Pioneer Information
Born in North Attleboro, Massachusetts, Shepherd moved to California as a youth where he remained the rest of his life. He graduated from the University of California at Berkeley in 1914, as the first graduate of the brand-new Division of Landscape Gardening and Floriculture. Upon finishing school, Shepherd’s first job was as Assistant Director of the Los Angeles Beautification Committee.
Shepherd’s long career as both a practicing landscape architect and as a teacher would begin in earnest after his service in World War I. He opened a landscape engineering office in Lodi, and directed the vocational horticulture division at Lodi Union High School. This dual employment served as a model for his life’s work. A lifetime of association with the University of California (UC) system continued as Shepherd taught at UC-Davis from 1922 to 1925 before moving to the university’s Berkeley campus, where he served as an instructor until his retirement in 1955.

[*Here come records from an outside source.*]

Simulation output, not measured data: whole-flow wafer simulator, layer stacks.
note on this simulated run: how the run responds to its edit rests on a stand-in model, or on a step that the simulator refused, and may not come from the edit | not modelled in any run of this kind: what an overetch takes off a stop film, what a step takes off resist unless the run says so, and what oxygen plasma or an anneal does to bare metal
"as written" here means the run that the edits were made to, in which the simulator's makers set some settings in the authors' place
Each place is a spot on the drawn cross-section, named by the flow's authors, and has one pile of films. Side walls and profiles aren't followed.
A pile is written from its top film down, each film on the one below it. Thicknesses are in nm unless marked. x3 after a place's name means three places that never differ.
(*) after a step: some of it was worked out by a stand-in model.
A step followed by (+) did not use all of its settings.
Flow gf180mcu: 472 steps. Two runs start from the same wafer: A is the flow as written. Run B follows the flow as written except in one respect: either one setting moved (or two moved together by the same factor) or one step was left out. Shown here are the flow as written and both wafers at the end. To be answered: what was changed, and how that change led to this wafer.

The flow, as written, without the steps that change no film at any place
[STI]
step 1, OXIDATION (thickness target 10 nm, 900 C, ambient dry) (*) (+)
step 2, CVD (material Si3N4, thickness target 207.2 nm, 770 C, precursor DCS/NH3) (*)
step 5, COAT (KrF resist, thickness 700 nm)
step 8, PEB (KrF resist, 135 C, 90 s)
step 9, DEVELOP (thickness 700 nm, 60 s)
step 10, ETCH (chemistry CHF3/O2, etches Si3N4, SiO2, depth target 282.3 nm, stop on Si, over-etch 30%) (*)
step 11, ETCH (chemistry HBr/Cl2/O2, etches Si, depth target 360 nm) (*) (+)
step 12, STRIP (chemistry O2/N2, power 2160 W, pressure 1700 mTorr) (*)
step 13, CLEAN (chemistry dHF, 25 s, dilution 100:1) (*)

Beyond his classroom work, Shepherd developed planting plans and designs for private, residential gardens as well as schools, institutions, public parks, and highways. From 1925 to 1929 he was a consultant and assistant to Frederick Law Olmsted, Jr., at the Olmsted Brothers firm. Also, in the 1920s he was the landscape architect in charge of the California State Park Survey. Other significant consultancies in the profession included work for the California State Park Commission, the City of Berkeley’s Regional Park Commission, and the California State Highway District.
The horticulturist, instructor, and landscape architect became a Fellow of the American Society of Landscape Architects in 1955 and retired the following year. He died in Berkeley, California, at the age of 70.